Occasionally I stumble across a story which I simply fail to believe to be true. My disbelief derives not from the story its self but from the wider context in which that story is located, the grand narrative. With all good stories it is the wider context which is required to make the story either believable or unbelievable. It is for these reasons that authors, journalists and film directors spend hour after hour crafting their art that we the reader, viewer or even participant might not only believe the story but be thoroughly captivated by its truth. Dying from a lack of food is tragic but not that interesting, dying because one starves ones self to death as a final protest that ones rights, dignity and very personhood have been stripped away by the intolerable oppression of another; now that’s captivating. Apple’s falling from trees are not interesting until they lead to an observation which is not only true for the apple but for the whole universe and then that one apple takes on legendary status. A boat sinking in the Mediterranean sea is unavoidable damage until we hear the stories of every passenger on that boat; stories which bring us to the realisation that something has gone deeply wrong with the whole human story.

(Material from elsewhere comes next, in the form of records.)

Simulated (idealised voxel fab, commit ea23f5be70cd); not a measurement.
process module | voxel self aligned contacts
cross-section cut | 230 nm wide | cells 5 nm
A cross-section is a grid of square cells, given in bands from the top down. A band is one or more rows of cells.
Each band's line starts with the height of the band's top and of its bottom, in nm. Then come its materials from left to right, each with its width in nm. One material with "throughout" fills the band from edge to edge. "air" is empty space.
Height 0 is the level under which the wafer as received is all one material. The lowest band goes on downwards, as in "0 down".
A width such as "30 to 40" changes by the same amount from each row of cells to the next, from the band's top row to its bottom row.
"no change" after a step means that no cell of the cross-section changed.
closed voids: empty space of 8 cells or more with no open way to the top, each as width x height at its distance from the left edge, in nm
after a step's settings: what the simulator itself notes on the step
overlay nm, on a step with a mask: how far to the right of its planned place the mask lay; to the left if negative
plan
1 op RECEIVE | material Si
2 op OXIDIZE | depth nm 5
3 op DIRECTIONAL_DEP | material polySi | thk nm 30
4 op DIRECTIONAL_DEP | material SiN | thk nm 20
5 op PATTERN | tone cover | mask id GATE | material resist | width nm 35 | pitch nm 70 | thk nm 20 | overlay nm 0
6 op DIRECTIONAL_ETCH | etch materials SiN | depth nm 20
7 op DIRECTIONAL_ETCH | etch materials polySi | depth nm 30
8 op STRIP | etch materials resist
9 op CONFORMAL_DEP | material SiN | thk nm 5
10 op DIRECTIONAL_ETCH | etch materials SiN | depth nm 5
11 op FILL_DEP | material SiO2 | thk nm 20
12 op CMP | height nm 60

Citizens of the west live within a narrative of many complex strands, amongst that multitude there are strands which speak of an obesity epidemic so violently out of control that it stands to bring the most acclaimed health service in the world to its knees. There are other strands which speak of urban areas so heavily congested that the air within those communities is now so poor it registers amongst the worst levels of air pollution anywhere in the world. There are still other strands which speak of the billions spent on widening roads while local libraries close.
Now I’m not prone to simplicity and I appreciate that the world we live in is a complex tapestry of often competing forces but to manage such a space by the appeal ‘this is too complex' is absurd.
When my boys push their behavioral limits to the max I do not throw in the towel because child phschology is a complex field. I unpick the tiny details I can and appeal for something better.
So this weeks announcement that there is to be a reduction in the UK Driving Licence fee has left me a little speechless.
Lets just back up a moment.
I haven’t just said that the driving licence application fee is to be frozen but that it is actually going to be reduced. That means there is less money going into the treasury, less not more, less. How much less, well over the next ten years an estimated £80m in new applications and £60m in renewals. Although Danny Alexander appears to be the only man capable of making 80 plus 60 lead to his his announced £150m reduction.
So while we can’t afford to provide safe and effective cycle training for every child in the UK we can reduce the income from an activity which while deemed necessary is one of the single biggest contributors to the crisis gripping our health service, our quality of life and the productivity of our economy.
It is as if I’ve just observed my boys misbehaving, passed them a few more sweets and took myself out for the night.
You might also want to recall that both the government and the opposition are refusing to name £10 per head of population investment in cycling infrastructure as anything more than an ‘aspiration’. They tell us it can oly be an 'aspiration' because the budget may not allow it!
In her defense Transport Minister Claire Perry stated that:
‘The cost of driving can be very significant’.
Had I been within ear shot I might have pointed out that we know how significant it can be because we observe it’s significance every time we run the death trap of cars dropping kids off to schools less than 250 meters from their homes, we observe it’s significance when head teachers are forced to spend their budget on seats suitably sized for obese children, we observe it’s significance when productivity is zapped from a workforce who spend hours in traffic jams.
Poor old Danny Alexander then appealed for an easy vote stating that in reducing licence fees he’s, “giving money back to business”. He might like to remind them of that when half the workforce is snarled up in congestion thanks to his encouragement of motoring as the primary means of mobility.
There are some things which should cost us, because their cost offers us at least some microscopic way in which the scales of our story might be rebalanced. However much I fail to believe it , it appears, this, really is happening. Happy Halloween!